Machine learning
Why combine Machine Learning with Process Mining?
Definitions
What is Articificial Intelligence?
AI must be able to think for itself, that is the essence of these technologies. It must be able to learn and adapt thanks to a multitude of data to surpass human intelligence. AI as such is often still in the R&D phase and what we call AI can often be compared to machine learning.
What is Machine Learning?
Machine learning (ML) is a set of technologies and algorithms. ML needs history or precise data to act or react. To illustrate this, Alexa is a good example. Alexa contains a voice recognition technology that allows it, from sounds, to associate them with an action to take. “For example, Alexa will recognize different sounds and associate them with an answer thanks to algorithms. This seems intelligent but there is in fact little learning here of the technology.
Machine Learning & Process Mining combination
Machine Learning associated with Process Mining is a way to put intelligence in the reading, visualization and analysis of processes as they are operated in everyday life.
Intelligent Process Mining opportunities
There is a link between these two technologies: they need and feed on data to bring added value. This is why they give a new dimension to Process Mining which is called Intelligent Process Mining. It provides these opportunites:
The first step of process mining is to give visibility on how your business processes are operated in the field. By retrieving logs from your various information systems (ERP, CRM, etc.), process mining will reconstruct and time-stamp the flows and main stages of each unit in your processes (an order, a customer, an invoice, etc.). This first step, more commonly known as “process discovery”, is an essential first step to visualize your processes. Users can thus conduct the first level of analysis by going into the details of certain deviations or anomalies that they may observe in the representation of their processes. This analysis can be tedious and complex due to the volume of data and the complexity of certain processes.
Machine Learning and AI have a real first added value at this stage of process mining.
Indeed, using these technologies will allow the user to automatically detect and highlight the main anomalies, deviations and non-conformities in the process. To illustrate this action, this will be done for example by comparing the “as-is” process with the process initially designed and written or by categorizing the types of deviations encountered and evaluating their impact: “rework”, bottlenecks, backtracking, etc. Each time, thanks to ML and process mining, users will be able to have a first new analysis with the number of units of the process concerned, the number of occurrences and the temporal and financial impact (the value of each unit is usually known).
Once these deviations and anomalies are identified, AI and ML will be able to use statistics and algorithms to highlight the main causes of these anomalies. For example, the tool will be able to determine why a certain category of products is systematically late in delivery: the main causes could be a particular supplier, a given region, an upstream bottleneck in the reception of the goods, etc. You will be able to easily visualize the main causes according to their importance and impact on your process.
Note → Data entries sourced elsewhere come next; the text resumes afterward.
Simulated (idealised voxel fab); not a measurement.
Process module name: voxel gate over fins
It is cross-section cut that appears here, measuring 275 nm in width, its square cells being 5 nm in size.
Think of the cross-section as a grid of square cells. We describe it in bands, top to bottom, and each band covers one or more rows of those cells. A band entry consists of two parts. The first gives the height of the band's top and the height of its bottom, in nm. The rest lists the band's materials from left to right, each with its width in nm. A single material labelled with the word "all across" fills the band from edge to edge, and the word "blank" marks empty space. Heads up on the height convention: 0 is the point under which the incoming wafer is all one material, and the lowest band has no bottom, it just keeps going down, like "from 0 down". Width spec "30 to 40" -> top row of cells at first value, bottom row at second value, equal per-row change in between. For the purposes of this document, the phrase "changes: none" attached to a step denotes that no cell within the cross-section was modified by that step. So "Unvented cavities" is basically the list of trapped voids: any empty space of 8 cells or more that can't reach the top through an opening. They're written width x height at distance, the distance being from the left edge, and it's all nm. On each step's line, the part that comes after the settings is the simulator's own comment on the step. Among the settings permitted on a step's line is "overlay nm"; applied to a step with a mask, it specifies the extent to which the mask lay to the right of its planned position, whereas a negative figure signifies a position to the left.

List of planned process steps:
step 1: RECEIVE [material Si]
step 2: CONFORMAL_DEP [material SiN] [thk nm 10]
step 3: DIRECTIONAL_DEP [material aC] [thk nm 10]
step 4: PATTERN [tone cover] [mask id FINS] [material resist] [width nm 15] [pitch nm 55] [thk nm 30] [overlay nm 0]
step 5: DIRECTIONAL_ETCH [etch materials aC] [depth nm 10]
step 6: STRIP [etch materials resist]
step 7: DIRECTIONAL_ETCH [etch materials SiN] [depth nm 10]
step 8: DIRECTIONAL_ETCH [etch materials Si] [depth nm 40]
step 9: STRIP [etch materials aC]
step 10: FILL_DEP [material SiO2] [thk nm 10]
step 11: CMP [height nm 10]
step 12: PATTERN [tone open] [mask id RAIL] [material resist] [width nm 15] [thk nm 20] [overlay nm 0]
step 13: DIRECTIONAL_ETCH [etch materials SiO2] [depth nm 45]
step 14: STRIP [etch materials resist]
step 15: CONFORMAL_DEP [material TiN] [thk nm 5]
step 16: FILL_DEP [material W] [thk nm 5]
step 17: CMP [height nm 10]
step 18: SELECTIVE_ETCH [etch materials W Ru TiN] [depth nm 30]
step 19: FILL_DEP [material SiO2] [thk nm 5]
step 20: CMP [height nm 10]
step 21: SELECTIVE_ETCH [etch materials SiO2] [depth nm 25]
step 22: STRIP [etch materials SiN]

Process mining recovers and historizes all the data and logs present in your information system. The machine learning, thanks to predictive algorithms, will be able to base itself on this data history to predict the next anomalies to come.
Thus, in a precise way, you will visualize, for example, what the different flows of your different future orders will be. You will have, unit by unit, the passage to each stage of your order and this, until the forecast of the delivery to your customer within the framework of a supply chain process.